The Former Directors filed a motion to dismiss the Dolowich and Fusco suits, and
in March 1997 the court denied that motion.

The Company is also involved in various suits and claims in the ordinary course
of business.

Management does not believe that the disposition of such suits and claims will
have a material adverse effect upon the continuing operations and financial
position of the Company.















                                      
                                      
                                      8
<PAGE>
HILLS STORES COMPANY AND SUBSIDIARIES
- ------------------------------------------------------------------------------
MANAGEMENT'S DISCUSSION AND ANALYSIS OF FINANCIAL 
CONDITION AND RESULTS OF OPERATIONS

FORWARD LOOKING STATEMENTS

Certain disclosures contained in this document include forward-looking 
statements within the meaning of the safe harbor provisions of the Private
Securities Litigation Reform Act of 1995.  Although the Company believes its
plans are based upon reasonable assumptions as of the current date, it can give
no assurances that any expectations will be attained.  Among the factors that
could cause actual results to differ materially are the following: general 
economic conditions, consumer demand, consumer preferences and weather patterns
in the Great Lakes and Ohio River Valley regions of the United States where the
Company has the majority of its stores; competitive factors, including 
continuing pressure from pricing and promotional activities of major 
competitors; impact of excess retail capacity and the availability of desirable
store locations on suitable terms; the availability, selection and purchasing of
attractive merchandise on favorable terms; import risks, including potential 
disruptions and duties, tariffs and quotas on imported merchandise; acquisition
and divestment activities; and other factors that may be described in this 
document.

RESULTS OF OPERATIONS

QUARTER ENDED MAY 2, 1998 COMPARED WITH
      QUARTER ENDED MAY 3, 1997   

Net sales and comparable store sales increased 2.7% compared with the same 
period in 1997.  The Company generated above-average sales increases in home 
categories, girl's apparel, and seasonal lawn and garden merchandise.  Sales
were also positively impacted by the addition of two advertising circulars 
compared with the prior year.

Cost of sales as a percentage of sales was 72.6% for the quarters ended May 2, 
1998 and May 3, 1997.  Gross profit increased by $2.6 million primarily due to 
the sales increase, but remained flat as a percentage of sales.  The Company 
improved the initial markon on its merchandise through continued cost reductions
in merchandise procurement, which was offset by increased promotional markdowns.

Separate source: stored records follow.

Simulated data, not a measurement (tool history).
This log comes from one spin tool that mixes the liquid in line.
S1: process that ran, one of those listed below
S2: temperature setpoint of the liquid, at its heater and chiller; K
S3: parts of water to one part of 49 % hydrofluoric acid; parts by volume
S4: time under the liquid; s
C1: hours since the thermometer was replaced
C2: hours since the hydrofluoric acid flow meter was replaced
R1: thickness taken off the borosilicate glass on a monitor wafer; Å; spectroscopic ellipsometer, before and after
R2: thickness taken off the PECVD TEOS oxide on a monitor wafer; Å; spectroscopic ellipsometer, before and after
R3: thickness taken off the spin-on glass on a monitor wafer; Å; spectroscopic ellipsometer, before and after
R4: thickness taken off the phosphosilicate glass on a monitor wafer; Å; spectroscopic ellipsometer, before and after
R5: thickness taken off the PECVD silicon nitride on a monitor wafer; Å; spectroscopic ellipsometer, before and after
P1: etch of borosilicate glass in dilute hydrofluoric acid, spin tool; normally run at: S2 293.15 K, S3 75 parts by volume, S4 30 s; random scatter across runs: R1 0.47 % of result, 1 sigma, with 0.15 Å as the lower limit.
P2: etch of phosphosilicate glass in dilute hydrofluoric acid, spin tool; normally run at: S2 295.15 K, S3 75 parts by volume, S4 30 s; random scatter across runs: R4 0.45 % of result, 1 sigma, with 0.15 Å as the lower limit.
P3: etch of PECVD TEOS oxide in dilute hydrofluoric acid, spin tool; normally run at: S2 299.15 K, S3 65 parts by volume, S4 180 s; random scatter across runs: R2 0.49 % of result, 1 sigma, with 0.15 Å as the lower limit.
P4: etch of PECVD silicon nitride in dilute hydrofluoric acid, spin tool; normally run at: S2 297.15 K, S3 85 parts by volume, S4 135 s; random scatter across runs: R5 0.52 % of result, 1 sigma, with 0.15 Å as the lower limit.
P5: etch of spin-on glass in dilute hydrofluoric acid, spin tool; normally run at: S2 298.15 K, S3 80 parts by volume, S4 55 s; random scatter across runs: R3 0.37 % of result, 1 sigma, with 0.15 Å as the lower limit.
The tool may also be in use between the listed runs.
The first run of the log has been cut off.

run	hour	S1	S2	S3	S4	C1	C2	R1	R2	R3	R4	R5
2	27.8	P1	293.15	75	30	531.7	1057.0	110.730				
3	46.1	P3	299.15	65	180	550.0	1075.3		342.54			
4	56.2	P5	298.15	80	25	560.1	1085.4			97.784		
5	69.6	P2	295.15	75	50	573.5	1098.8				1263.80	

Selling and administrative expenses, including depreciation and other occupancy
expenses, was 28.5% as a percentage of sales in the current quarter compared 
with 28.0% in 1997, a 0.5% increase.  Selling and administrative expenses 
excluding depreciation were flat with last year as a percentage of sales at 
25.6%, as advertising cost increases and minimum wage adjustments were fully 
offset by labor productivity and other cost control enhancements.  Noncash 
depreciation and amortization increased by approximately $1.6 million for the 
first quarter, resulting from the Company's investment programs and also from 
accelerated depreciation for the store that is being relocated during fiscal 
year 1998.

Net interest expense was $11.7 million in the first quarter of 1998 compared 
with $11.3 million in the same period of 1997. This $0.4 million increase was 
primarily attributable to reduced cash position at the beginning of fiscal year
1998, and resulting increased borrowings associated with Company's secured 
credit facility.



                                       9
<PAGE>
HILLS STORES COMPANY AND SUBSIDIARIES
- ------------------------------------------------------------------------------ 
MANAGEMENT'S DISCUSSION AND ANALYSIS OF FINANCIAL 
CONDITION AND RESULTS OF OPERATIONS (CONTINUED)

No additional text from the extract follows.